Understanding why this was the case
requires a little context. The thirteen existing states, it bears remembering,
had each been settled and expanded via the interaction of local and
international interests and priorities. Residents of Pennsylvania, say, or
Virginia, or North Carolina had pressed the boundaries of their respective
colonies ever westward for at least a century between their foundation in the
17th century and the end of British rule in the late 18th
century. In search of the cheap and plentiful land that North America was
purported to be full of, these pioneers had been forced to contend with both
the competing claims of rival colonists and the hostility of existing native
communities. Britain, in its role as overseer and beneficiary of colonial
development, meanwhile attempted to mediate between the territorial demands of
rival colonies while also preserving some semblance of a mutually beneficial
relationship between itself and its traditional indigenous allies. The result
was a relatively stable status quo – no two colonies ever took up arms over
disputed territory – that occasionally flared up into open war between
land-hungry colonists and increasingly threatened native tribes. The Royal
Proclamation of 1763, issued by George III in October of that year, attempted
to put an end to this cycle of expansion and violence by prohibiting further
colonial settlement beyond a line extending in a rough diagonal from Maine to
Georgia, at a distance of roughly three hundred miles inland from the Atlantic
coast. Reaction to this effort by the Crown to rigidly curtail the speed and
extent of colonial growth was met with widespread hostility among residents of
British America, and in no small part contributed to the resentment and
alienation that made the American Revolution possible.
Late 18th century
Americans, in short, did not like being constrained in their ability to seek
out, capture, or purchase land for their personal use and development. The
promise of becoming a landowner had been a major draw for migrants during
centuries of British rule, and the founding mythology of the nascent American
culture cherished the image of the rough-and-ready settler whose success was
due to their hard work, sacrifice, and bravery. Engaging with the indigenous
peoples of the regions Americans claimed as their home – whether this
engagement entailed commerce or conquest – very much formed a part of this
idealized personal understanding, and helped to condition what the citizens of
the newly-declared United States expected of their government in the
post-independence era. The passages within the Articles of Confederation
concerned with the relationship between Congress and what the document referred
to as “Indians” seemed to acknowledge these expectations – generally, that the
regulation of Native Americans affairs would be left to individual states and
communities – by reserving federal rights to the same only in cases where no
state could claim legitimate jurisdiction. Virginia, therefore, or the
Carolinas, or Georgia could deal with the indigenous peoples residing within
their borders according to whatever priorities and whatever timetable they
deemed appropriate.
This
was not to be the case within the Northwest Territory. By the terms of its founding document, cited above, residents therein would be incapable of either
concluding agreements with or pursuing hostilities against native communities
or tribes resident in the region. Nor would they be capable of electing
representatives with the power to authorize the same. Congress would, as
aforementioned, exercise sole authority in this area, subject to no check or
limitation but its own discretion and the resistance offered by the native
peoples themselves. Not only did this make the residents of the territory
beholden to the timetable and agenda of the national government as concerned
the relationship between the United States and its indigenous neighbors, but it at least partially allowed Congress to dictate the speed at which the population of the
Northwest Territory expanded. Neither the residents therein nor their elected
legislature would be permitted to purchase land from native peoples or take it
by force. Rather, Congress would authorize the use of military force, the
signing of treaties, and the acquisition of territory. This land would in turn
be sold by the national government, at a set price and to whomever desired it.

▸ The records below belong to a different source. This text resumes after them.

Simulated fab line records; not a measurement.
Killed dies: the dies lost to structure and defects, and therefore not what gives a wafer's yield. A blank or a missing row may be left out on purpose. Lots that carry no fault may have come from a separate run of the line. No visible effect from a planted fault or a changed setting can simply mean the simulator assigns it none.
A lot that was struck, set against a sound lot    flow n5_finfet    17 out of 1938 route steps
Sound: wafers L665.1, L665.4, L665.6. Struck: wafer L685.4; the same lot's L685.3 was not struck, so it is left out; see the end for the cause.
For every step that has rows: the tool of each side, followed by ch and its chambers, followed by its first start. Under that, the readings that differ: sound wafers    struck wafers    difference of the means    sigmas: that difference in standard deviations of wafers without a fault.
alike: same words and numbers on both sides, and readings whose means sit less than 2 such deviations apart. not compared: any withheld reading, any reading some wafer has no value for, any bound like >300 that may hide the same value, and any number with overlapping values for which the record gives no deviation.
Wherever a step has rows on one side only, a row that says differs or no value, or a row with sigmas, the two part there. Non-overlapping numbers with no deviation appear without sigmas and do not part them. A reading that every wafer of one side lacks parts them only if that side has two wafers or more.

Conflicting claims would accordingly be avoided, unnecessary bloodshed kept to
a minimum, and a chaotic and violent land rush prevented. While this
arrangement did not quite represent a repeat of the abovementioned Royal
Proclamation, it nevertheless also sought to place a hard limit on the ability
of the American population to expand at whatever pace and by whatever means it
collectively desired.
The
second major clause within article four of the Northwest Ordinance’s statement
of rights appears to confirm the intention of Congress to closely regulate the
settlement of the relevant territory by granting the national government sole
authority over land sales. “The legislatures of those districts or new States,”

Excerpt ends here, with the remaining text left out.